The European Union is set to hit Elon Musk’s social media platform X with a potentially billion-dollar penalty for violating the Digital Services Act (DSA), a sweeping new law aimed at curbing illegal content and disinformation on digital platforms.
According to multiple sources familiar with the matter, EU regulators will likely announce the fine this summer, marking the first major enforcement action under the DSA. The case could become a high-stakes legal showdown between Brussels and one of the world’s most powerful tech entrepreneurs and may further strain US-EU relations, particularly under Donald Trump’s second presidential term.
The penalties under consideration go beyond a financial hit. The European Commission is also expected to demand product-level changes to X’s platform design and operations to address gaps in content moderation, user verification, and transparency around advertising.
In a post following the initial report, X pushed back, calling the pending action “an unprecedented act of political censorship and an attack on free speech.” The platform vowed to defend its operations and “protect freedom of speech in Europe.”
Elon Musk himself has previously said he’s prepared for “a very public battle in court,” and has often framed the EU’s rules as a form of state-enforced censorship. But EU officials insist the Digital Services Act is about platform accountability not policing opinions.

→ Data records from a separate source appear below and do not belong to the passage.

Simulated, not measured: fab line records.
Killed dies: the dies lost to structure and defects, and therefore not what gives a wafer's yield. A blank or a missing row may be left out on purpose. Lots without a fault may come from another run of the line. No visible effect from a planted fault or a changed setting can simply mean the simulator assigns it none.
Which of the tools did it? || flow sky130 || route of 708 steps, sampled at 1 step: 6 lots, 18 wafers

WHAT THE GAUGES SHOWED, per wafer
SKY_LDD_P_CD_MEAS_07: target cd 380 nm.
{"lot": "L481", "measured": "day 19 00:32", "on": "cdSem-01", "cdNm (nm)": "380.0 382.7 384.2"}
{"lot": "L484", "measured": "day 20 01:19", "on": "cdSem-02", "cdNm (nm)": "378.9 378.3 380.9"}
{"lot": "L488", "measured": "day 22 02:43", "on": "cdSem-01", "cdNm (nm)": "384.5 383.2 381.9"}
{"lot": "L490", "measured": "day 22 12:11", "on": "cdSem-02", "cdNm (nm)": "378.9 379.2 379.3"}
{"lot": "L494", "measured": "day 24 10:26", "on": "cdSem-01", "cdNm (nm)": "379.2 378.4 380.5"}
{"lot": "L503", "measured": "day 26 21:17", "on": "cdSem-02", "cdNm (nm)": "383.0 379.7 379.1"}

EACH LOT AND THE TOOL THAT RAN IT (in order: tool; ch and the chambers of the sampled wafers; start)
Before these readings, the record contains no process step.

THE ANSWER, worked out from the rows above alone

“We have always enforced and will continue to enforce our laws fairly and without discrimination toward all companies operating in the EU,” the European Commission said in a statement.
The case against X is particularly significant as the first test case for the DSA, which demands that large platforms take proactive steps to counter harmful content, provide data access to researchers, and maintain transparency in ad practices. X is accused of failing on all three counts.
According to EU officials, the platform did not provide data to external researchers, failed to vet or verify paying users with “verified” blue ticks, and hasn’t maintained a transparent advertising framework, thereby opening the door to disinformation and foreign influence operations.
A second, broader investigation into X is also underway, focusing on whether the platform has become a hub for hate speech, falsehoods, and other illegal content, in part due to Musk’s hands-off approach to moderation.
Under the DSA, regulators can impose fines of up to 6% of global annual revenue. But given that X is privately owned, the EU is also considering using connected revenue from Musk’s other companies like SpaceX to calculate the fine, potentially pushing the penalty north of $1 billion.
While a settlement remains possible if X agrees to compliance changes, officials say the case is moving ahead despite wider political tensions, including Trump’s newly announced tariffs on EU goods.
This isn’t just about X. Other American tech giants are also under pressure. Meta and Apple face pending penalties under the Digital Markets Act, a separate law aimed at promoting competition in the digital economy. Meta is also being scrutinised for allegedly failing to protect minors under the DSA.
The investigation into X is shaping up to be a watershed moment for how Europe regulates global tech. Unlike previous efforts targeting Google or Facebook over antitrust or privacy concerns, this action strikes at the heart of free expression versus platform responsibility, a debate already dividing regulators across the Atlantic.
In February, the White House issued a memo warning that the EU’s Digital Services Act and Digital Markets Act were being closely watched for “unfairly targeting American companies.”